I think he has already made a HUGE commitment to being absent from her life. Sounds like he is going through whatever turn-of-the-road-current-mid-life-crisis at the moment, and needs to see her to make amends to himself. I would let him go to court for visitation...not as a way to mean to him but only as an avenue for him to prove he is committed to being "IN". And I would explain it as such. Perhaps if you hadn't had to file for child support, I might view it differently. And I do not equate child support with visitation...but I do equate the efforts behind each area.
I would MUCH rather tell my daughter one day when she is grown that her bio-donor made the choice not to pursue his legal right of visitation or parenthood, rather than tell her I took her to a park and let him physically see how beautiful she is because he asked for it and he STILL decided not to be involved. I am trying to keep her future daddy issues to a minimum. I think it is okay to decide against parenthood in general, but not okay to abandon a child that you actually meet.
And, on a side note...I have read tons of responses on mamapedia about how a text, email or facebook message is a cowardly way to make amends or resolve personal issues...and I tend to agree. He should have called. I think he he still a coward.

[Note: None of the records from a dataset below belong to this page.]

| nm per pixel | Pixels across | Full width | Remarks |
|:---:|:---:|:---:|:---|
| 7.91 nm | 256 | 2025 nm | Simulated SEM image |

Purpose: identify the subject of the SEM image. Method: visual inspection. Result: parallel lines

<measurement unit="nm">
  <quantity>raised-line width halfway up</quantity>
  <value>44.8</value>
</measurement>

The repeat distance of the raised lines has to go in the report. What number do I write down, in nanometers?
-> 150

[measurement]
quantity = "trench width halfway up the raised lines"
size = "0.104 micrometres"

Your daughter is not an exhibit....to be visited and seen every once in awhile to satisfy his curiousity. It is unfair to her to create that dynamic. It is not fair to her to have to be presented to him a few times to "kick start" him into wanting to be a part of her life. She is not a puppy at a pet shop that you mull the decision of pet ownership. As a grown-up, he made a choice he has to live with.
But you get to make the choice of what your comfortable with, of course....I can only say how I would handle the situation. (and have, actually) Although you do say yo don't want him to pop in and out of her life....and that is exactly what he is asking of you at this point.
I know this is hard to go through, best of luck to you.